5. Medea (Gate Theatre): There was a lot of Greek theater in London this year and I missed most of it. But I’m glad Jane Howard suggested I check out this production based on an Australian adaptation of Medea. Writers Kate Mulvany and Anne-Louise Sarks have concocted a clever twist on an old classic. Told from the perspective of Medea’s sons and with a contemporary setting, we get insight on developing masculinity, brothers, parenting, and marriage through the eyes of children. But their harried mother who has locked her boys in their room and who comes in looking forlorn is not just your average overworked, tired mom at the end of her rope. Her name is Medea and we know how this story ends and that's where all the drama comes from--sadly, anxiously waiting for the boys to catch up with us. It’s a gamble to put all your theater eggs in the hands of children and yet this Belvoir/Gate Theatre production managed to pull it off. They were not cloying and their sense of childish abandon quietly plays out against the tragic ending we all know is coming.

6. Women’s Hour (Edinburgh Fringe):  Feminist protest theater about the media images of women.  Sign me up.  Somewhere between performance art and a variety show, these women brought a joyful noise to a serious and tough subject.  Smart and cutting.

7. The Glass Menagerie (Toneelgroep Amsterdam): Yeah I went to Amsterdam to see Sam Gold’s production of The Glass Menagerie, a play I don’t actually like.  What of it?  You know what.  It was worth it.  Taking the histrionics down a notch and just focusing on the intimacy of a struggling family, Gold and the talented Toneelgroep ensemble made the memory play magic happen but kept the drama grounded.  No fanciful bullshit.  All hard truths.  

8. Polyphony (Edinburgh Fringe):  Daniel Kitson was back to Edinburgh with a new show which relied on pre-recorded segments.  Thankfully this time he was an active participant in the story about a man putting on a play.  Whether this was a show about Kitson battling his own creative demons or another pleading exploration of his curmudgeonly persona or fiction layered on truth in ways we’ll never know, it was both a return to form (intricately structured layered narrative) and incremental movement away from what he's done before.  He keeps pushing at the edges of storytelling and it's always in the border regions that his structural work excites.  

9. Our Ladies of Perpetual Succour (Edinburgh Fringe):  In some ways this is the most mainstream show on my list.  It is written by Billy Elliot scribe Lee Hall and at times it can feel like a ELO jukebox musical (yeah, what?), but it’s about young women, living life on their terms, full of sexual agency, in a world that really is inhospitable to them.  It’s an all-girl ensemble (and an all-female band when I saw the production) and it’s a coming-of-age story we’ve seen many times before but so rarely from an exclusively female perspective.  And they all kick-ass.  (I received a complimentary ticket).

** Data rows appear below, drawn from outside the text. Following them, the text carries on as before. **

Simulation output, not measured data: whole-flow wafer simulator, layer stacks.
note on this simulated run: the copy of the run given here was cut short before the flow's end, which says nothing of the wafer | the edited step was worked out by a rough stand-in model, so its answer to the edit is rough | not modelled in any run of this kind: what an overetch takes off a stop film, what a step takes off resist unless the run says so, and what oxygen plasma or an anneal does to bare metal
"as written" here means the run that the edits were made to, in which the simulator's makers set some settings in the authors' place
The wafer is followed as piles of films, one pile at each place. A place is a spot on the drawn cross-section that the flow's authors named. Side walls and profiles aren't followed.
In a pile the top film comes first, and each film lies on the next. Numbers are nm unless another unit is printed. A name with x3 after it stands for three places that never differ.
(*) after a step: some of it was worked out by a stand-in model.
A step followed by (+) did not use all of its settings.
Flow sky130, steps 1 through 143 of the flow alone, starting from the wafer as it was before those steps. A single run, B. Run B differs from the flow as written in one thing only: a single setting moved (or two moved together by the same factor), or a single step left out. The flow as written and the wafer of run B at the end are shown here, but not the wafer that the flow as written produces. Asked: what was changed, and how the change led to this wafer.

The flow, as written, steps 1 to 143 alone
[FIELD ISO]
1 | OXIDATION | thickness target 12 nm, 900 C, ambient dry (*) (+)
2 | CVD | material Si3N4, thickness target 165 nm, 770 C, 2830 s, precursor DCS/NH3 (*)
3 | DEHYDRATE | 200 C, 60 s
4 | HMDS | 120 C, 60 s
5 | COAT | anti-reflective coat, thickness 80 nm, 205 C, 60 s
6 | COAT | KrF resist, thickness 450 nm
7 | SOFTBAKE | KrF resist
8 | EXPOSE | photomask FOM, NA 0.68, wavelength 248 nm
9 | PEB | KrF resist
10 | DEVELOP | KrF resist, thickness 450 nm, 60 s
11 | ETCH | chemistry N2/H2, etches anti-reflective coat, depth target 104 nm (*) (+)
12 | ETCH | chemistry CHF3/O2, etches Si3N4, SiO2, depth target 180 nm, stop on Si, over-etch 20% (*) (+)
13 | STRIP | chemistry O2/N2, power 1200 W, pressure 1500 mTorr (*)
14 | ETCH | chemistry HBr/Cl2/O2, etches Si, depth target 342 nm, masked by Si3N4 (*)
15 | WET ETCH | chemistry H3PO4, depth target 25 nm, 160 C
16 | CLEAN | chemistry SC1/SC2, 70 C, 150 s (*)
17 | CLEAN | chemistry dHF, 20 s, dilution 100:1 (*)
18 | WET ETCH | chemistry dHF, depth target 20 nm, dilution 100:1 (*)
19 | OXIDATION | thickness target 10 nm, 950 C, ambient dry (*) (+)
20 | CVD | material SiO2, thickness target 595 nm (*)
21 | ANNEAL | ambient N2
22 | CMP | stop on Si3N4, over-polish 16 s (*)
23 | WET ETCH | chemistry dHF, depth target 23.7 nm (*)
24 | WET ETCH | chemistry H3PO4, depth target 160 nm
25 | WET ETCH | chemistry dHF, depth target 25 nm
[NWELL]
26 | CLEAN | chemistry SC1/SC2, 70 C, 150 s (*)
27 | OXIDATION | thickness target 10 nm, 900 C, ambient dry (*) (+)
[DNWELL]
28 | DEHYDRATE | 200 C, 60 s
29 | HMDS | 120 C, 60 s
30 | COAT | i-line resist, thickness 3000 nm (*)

10.  Kill My Darlings: The Streets of Berladelphia (Volksbuhne/Berlin):  I had to include this show more for my experience of it than for what happened on stage.  I can't actually tell you what the show was about.  I saw it in German without super-titles.  But I learned that seeing work outside my native language could be really liberating.  With dancers descending from the rafters on wires, a rainstorm on stage, audience members being invited to the stage to slip-and-slide in the rain puddles, and a helpless octopus I was shaken and moved by it.  

Honorable mentions: Simon Godwin again wrangling difficult material into something riveting with Man and Superman, Sebastian Nubling's literal car crash Ring Cycle epic, The Beauty of Revenge, the Berliner Ensemble's criss-cross-dressing Twelfth Night and the handsome face of Sabin Tambrea,  Jamie Lloyd putting James McAvoy on a unicycle in his underwear in The Ruling Class, Mark Rylance being Mark Rylance in Farinelli, the joyful silliness of Dracula: Mr. Swallow the Musical, the secret life of YouMeBumBumTrain, the thumping-heartbeats of The Body, the ridiculous and delightful Harlequinade, Sonia Jalaly's extreme exuberance in Happy Birthday Without You which made me laugh until I was crying, the delicate magic of This Is Not a Magic Show, the unexpected rawness of The Solid Life of Sugar Water, the smart and intrepid ensemble in 1972: The Future of Sex, the raw howls of Luke Wright and What I Learned From Johnny Bevan, Sleepwalk Ensemble's haunting Actress, the vivid teen bedroom dreams of Late Night Love, the intense discomfort of Tonight I'm Going to Be the New Me, the creative cacophony of Jess Thom's Backstage in Biscuitland.  


*For the record I’m actually really interested in someone exploring masculinity and its destructive forces on society because I really believe that feminism is about equality and that men suffer from the inequities of society.  Destigmatizing femininity, celebrating the spectrum of masculinity, and allowing men to see themselves outside the confining boxes of contemporary society is something that we’d all benefit from.  But for some reason in 2014 I saw some “boo-hoo” masculinity shows that in my estimation did not go far enough in excavating this.  Making work by men for men with no regard to women and in fact marginalizing women in the process did not, for me, do anything but engage in the kind of erasure I feel like we already experience.